China Caixin manufacturing PMI edge up at 50.2 in November

The Caixin/Markit Manufacturing purchasing managers’ index for November was at 50.2 points, edging up slightly compared to 50.1 points in October.

Workers in an electronics factory in China

Factory activity among smaller Chinese firms improved slightly in November from the previous month, helped by the ramp up in demand ahead of the seasonal year-end festivities. The number was better-than-expected compared to the flat forecast from analysts who had expected worse results due effects from the United States (US)-China trade war.

The Caixin/Markit Manufacturing purchasing managers’ index (PMI) for November was at 50.2 points, edging up slightly compared to 50.1 points in October. Economists in a Reuters poll had expected the sector to fall flat on the 50-mark that separates expansion and contraction, at a reading of 50.0 points.

For last month, new export orders extended their contractionary phase, shrinking to 47.7 points from 48.8 points a month earlier. New orders improved to 50.9 points in November compared to 50.4 points previously.

Official PMI numbers released on Friday showed China’s manufacturing sector stalling the first time in over two years in November at 50.0 points, falling below analysts’ expectations.

China has been embroiled in a scathing trade war with the US in recent months, affecting manufacturing demand as goods get more expensive. The US has hit a total US$250 billion worth of Chinese goods with tariffs since July, and China has retaliated by imposing duties on US$110 billion of US goods.

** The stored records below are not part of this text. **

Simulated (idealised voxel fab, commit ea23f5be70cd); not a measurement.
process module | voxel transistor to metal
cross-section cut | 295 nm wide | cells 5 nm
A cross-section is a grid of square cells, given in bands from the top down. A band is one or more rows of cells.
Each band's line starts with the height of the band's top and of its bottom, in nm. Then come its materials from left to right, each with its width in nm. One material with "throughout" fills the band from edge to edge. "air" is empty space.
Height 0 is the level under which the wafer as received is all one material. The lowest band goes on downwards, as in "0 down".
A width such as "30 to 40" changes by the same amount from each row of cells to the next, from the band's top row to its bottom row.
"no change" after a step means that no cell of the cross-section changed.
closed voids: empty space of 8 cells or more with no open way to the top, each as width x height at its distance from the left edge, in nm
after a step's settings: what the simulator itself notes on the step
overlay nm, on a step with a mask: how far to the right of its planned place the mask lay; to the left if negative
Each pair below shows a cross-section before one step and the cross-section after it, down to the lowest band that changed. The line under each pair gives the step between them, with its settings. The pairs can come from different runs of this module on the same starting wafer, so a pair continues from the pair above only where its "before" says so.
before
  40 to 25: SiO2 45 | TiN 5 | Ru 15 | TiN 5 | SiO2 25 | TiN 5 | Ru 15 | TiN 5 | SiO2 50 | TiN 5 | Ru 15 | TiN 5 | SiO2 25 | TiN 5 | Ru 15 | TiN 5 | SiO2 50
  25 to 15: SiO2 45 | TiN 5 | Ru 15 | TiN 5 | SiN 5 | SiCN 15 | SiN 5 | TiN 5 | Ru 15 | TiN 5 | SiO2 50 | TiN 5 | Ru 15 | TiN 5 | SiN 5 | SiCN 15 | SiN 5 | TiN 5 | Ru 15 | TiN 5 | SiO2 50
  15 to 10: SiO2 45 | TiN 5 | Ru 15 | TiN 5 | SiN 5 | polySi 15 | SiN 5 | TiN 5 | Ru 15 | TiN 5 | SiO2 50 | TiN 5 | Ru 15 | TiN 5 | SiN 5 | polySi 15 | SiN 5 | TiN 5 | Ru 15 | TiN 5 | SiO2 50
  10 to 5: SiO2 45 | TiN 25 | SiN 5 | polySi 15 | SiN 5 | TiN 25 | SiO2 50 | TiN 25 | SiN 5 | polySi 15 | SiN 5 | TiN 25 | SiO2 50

Over the weekend, both countries called for a truce on their tariff war at the G20 Summit. Mr Trump will postpone the plan to raise tariffs on US$200 billion worth of Chinese goods from 10% to 25% coming January 1. Mr Xi on the other side of the bench agreed to an undisclosed amount of increase in their purchases of US industrial, energy and agricultural products.

Both sides aim to reach an arrangement on a broader trade agreement within 90 days.

International Monetary Fund’s chief Christine Lagarde has already stepped forward to state that the impact of trade tensions on global growth is causing worse than expected repercussions, calling the rise of trade barriers a “self-defeating” strategy “for all involved”.